|Compiling for DSP chips firstname.lastname@example.org (1990-09-07)|
|Re: Compiling for DSP chips email@example.com (1990-09-11)|
|Re: Compiling for DSP chips firstname.lastname@example.org (1990-09-24)|
|Re: Compiling for DSP chips email@example.com (1990-09-26)|
|Re: Compiling for DSP chips seanf@sco.COM (Sean Fagan) (1990-09-30)|
|Re: Compiling for DSP chips firstname.lastname@example.org (1990-10-02)|
|From:||email@example.com (David Keppel)|
|Keywords:||C, optimize, DSP|
|Organization:||University of Washington, Computer Science, Seattle|
|References:||<9009071606.AA22759@m2.csc.ti.com> <1990Sep11.firstname.lastname@example.org> <email@example.com> <firstname.lastname@example.org> <email@example.com.COM>|
|Date:||2 Oct 90 01:40:00 GMT|
>firstname.lastname@example.org (David Keppel) writes:
>>[Tell gcc hard regs clobbered -> optimize around them.]
>>[If md knows about magic instructions can optimize over them,
>> even the compiler doesn't kow how to emit them.]
In article <email@example.com.COM> Sean Fagan <seanf@sco.COM> writes:
>[For example, `_inline_memcpy', `__inline_sin'.]
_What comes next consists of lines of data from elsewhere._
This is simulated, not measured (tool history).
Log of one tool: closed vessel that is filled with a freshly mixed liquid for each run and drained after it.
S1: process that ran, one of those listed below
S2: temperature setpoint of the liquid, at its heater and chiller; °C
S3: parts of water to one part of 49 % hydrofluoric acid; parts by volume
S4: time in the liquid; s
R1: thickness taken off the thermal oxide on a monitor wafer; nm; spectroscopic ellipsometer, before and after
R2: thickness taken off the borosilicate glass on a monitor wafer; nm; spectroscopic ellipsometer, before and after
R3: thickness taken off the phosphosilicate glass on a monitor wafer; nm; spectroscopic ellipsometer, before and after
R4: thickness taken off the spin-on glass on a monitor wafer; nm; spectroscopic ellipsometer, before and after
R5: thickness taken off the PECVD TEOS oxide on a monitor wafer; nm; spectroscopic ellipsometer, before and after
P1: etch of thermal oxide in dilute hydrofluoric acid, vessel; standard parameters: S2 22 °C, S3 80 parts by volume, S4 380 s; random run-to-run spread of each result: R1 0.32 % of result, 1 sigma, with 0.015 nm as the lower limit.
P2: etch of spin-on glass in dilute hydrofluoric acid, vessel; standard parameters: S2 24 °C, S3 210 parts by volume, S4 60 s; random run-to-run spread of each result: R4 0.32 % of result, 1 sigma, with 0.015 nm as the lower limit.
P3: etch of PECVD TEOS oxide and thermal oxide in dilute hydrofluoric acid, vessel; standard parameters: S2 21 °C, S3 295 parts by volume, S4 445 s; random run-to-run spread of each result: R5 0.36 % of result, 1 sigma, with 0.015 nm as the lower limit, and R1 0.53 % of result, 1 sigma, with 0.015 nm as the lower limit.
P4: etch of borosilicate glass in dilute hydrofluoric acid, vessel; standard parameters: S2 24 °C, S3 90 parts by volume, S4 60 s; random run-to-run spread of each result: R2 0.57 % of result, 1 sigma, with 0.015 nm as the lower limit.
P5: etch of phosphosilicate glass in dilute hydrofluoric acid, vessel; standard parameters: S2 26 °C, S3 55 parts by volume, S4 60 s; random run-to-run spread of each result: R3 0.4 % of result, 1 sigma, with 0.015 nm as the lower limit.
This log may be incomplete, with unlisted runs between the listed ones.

Gcc has the capability to do two things:
* Register allocation and code motion of `asm'-ed stuff. That's
what Sean described.
* Optimization of instructions that the compiler doesn't know
how to emit, provided the instructions are in the machine
I'm much fuzzier on the latter, but I think it works something
* The machine description contains information about how to
emit the "div" and "mod" instructions.
* The machine description contains a description of a peephole
optimization that says something like ``if there's a "div"
instruction next to a "rem" instruction, and they operate on
the same operands, then trash the "div" instruction and get
the results from the "rem" which computes "div" as a side-
* The compiler has no way of producing a "rem" instruction.
* The user defines an "asm" that emits a "rem" instruction.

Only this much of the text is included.